Workaholics: "Snackers"
Okay, let’s talk about shit, shall we?
More specifically, shit jokes. As a steadfast believer that anything is an acceptable subject for humor, I’m certainly not going to go off on a rant about the amount of gross-out humor on Workaholics. Honestly, I’m not. While it’s a short list, there are some shit jokes that are funny. From the self-deprecating references to Liz Lemon’s bathroom issues, to the Caddyshack Baby Ruth scene, to Blazing Saddles’ campfire fartfest, there’s comedy in crap—as long as it’s funny. This season, however, Workaholics is just reveling in bodily fluid (and solid) humor for the sake of it, as if, in tonight’s episode, seeing Ders’ disgust at a huge floating turd before he receives a mouthful of flying feces is funny just because poop is inherently funny. It’s Workaholics’ version of an Office cold open, except that Jim’s prank is to trick Dwight into eating a crap sandwich, and it serves to undermine what is a marginally smarter and more sophisticated comedy than people (and Comedy Central’s deliberately crude commercials) give it credit for.

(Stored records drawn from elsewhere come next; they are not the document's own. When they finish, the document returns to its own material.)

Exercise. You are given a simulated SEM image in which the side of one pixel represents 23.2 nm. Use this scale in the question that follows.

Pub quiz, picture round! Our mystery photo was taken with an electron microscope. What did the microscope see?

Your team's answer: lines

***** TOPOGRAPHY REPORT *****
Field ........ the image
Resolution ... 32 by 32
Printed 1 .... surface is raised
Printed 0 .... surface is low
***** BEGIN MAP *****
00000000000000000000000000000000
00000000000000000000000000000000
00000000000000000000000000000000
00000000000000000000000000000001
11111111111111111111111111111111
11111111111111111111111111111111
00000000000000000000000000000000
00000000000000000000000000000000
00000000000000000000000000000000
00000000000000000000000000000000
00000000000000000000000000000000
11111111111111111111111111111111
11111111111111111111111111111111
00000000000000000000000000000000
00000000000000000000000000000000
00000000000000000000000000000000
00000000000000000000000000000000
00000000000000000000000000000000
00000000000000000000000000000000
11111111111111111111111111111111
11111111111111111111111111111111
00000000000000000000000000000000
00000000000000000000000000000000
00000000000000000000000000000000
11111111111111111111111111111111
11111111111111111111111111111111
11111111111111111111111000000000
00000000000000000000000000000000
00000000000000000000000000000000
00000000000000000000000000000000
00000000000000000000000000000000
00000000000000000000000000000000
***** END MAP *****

One reason why Workaholics’ running strain of scatology is more gross than funny, unlike say The Young Ones (which could similarly be relied upon for at least a half dozen bodily functions jokes per episode), is that Anders, Blake, and Adam aren’t truly committed to their outrageousness. At least The Young Ones’ housemates had an ethos—“we are gross, and disgusting, and horrible, and we want the world to burn to the ground so we can laugh at how stupid it all is.” Workaholics’ protagonists, by contrast, are simply lazy, childish, and hedonistic. Awful to work with, live next to, or—gods forbid—have a relationship with, but basically just a trio of goofballs who want nothing more than to get high and have fun all the time. And the show is at its strongest when it allows the three to play off each other—the real–life Blake, Anders, and Adam have the unforced, improvisational naturalness of three funny guys who know each others’ rhythms and have been friends a long time. But when an episode has Anders eating shit, Anders and Adam projectile vomiting on each other, Adam getting a face full of amniotic fluid, or Blake being covered in goopy orange fish guts (all examples from this very young season), it’s just a case of the writers thinking gross shit is hilarious for its own sake. It’s lazy.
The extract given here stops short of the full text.